Intro to Gradient Descent

Article
06/05/2016

Hello World!

This is a pull from my privately owned blog: www.dacrook.com -> to find latest and greatest, thats a great place to head.

In this article we are going to cover a simple version of Gradient Descent. It is important to note that this version of gradient descent is using Sum of Squares as its cost function to reduce. This implementation utilizes vectorized algorithms. Lets start off with...

What is Gradient Descent

There are a ton of confusing explanations, including wikipedia. Lets just keep it simple. Gradient descent is simply a method to minimize the output of a particular function by taking baby steps in the downward sloping direction. These steps reduce the slope until it reaches a local minimum or the slope becomes zero. This is more easily visualized with the below graphic.

You can see here at step 1 we have a very steep slope. We take a big step, overshoot a bit, but at least we are closer, the slope is reduced, take another step, overshoot again, but again we are closer and finally in step 4, we have reached the local minimum of that function, where our slope is zero.

What does slope have to do with the minimum of a function?

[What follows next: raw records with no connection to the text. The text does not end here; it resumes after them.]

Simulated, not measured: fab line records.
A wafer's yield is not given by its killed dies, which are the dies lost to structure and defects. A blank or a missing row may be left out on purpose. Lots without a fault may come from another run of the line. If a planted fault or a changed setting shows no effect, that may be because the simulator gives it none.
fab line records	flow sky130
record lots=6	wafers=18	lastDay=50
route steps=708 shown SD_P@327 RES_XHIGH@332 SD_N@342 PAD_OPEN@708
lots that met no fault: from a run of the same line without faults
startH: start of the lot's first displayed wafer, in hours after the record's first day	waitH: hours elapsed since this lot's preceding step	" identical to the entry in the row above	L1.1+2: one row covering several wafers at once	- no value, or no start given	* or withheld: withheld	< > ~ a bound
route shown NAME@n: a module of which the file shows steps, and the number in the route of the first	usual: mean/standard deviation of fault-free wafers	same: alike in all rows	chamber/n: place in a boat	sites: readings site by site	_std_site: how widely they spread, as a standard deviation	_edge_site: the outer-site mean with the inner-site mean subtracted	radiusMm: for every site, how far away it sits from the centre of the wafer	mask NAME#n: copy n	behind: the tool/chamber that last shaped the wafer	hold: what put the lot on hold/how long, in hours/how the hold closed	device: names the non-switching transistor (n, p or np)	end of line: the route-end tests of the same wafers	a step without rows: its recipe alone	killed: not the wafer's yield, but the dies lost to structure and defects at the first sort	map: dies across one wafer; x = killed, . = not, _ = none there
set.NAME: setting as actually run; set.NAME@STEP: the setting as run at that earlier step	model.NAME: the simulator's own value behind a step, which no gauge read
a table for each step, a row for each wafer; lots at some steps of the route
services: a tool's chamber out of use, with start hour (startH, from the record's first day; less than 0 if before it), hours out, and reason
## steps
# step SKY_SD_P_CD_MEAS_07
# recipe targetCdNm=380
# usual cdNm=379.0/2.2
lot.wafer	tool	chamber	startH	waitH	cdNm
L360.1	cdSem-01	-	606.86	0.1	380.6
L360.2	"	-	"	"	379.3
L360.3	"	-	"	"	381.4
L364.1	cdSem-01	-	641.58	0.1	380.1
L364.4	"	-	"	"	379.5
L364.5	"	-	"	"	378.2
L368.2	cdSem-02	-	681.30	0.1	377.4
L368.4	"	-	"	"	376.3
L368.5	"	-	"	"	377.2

Above is a parabolic equation $latex y = x^2 $ the minimum of this function is when x = 0. You can think of step 1 being x = -100, step 2 x = +50, and step 3, x = -25. Each of these steps the slope reduces as x becomes closer to the minimum, which is x = 0. Basically the slope tells us how big of a step we need to take in order to get closer to our minimum as well as in what direction. In step 1, we need to increase x, in step 2 we need to decrease x, and in step 3 we need to again increase it. At step 4, we are just right.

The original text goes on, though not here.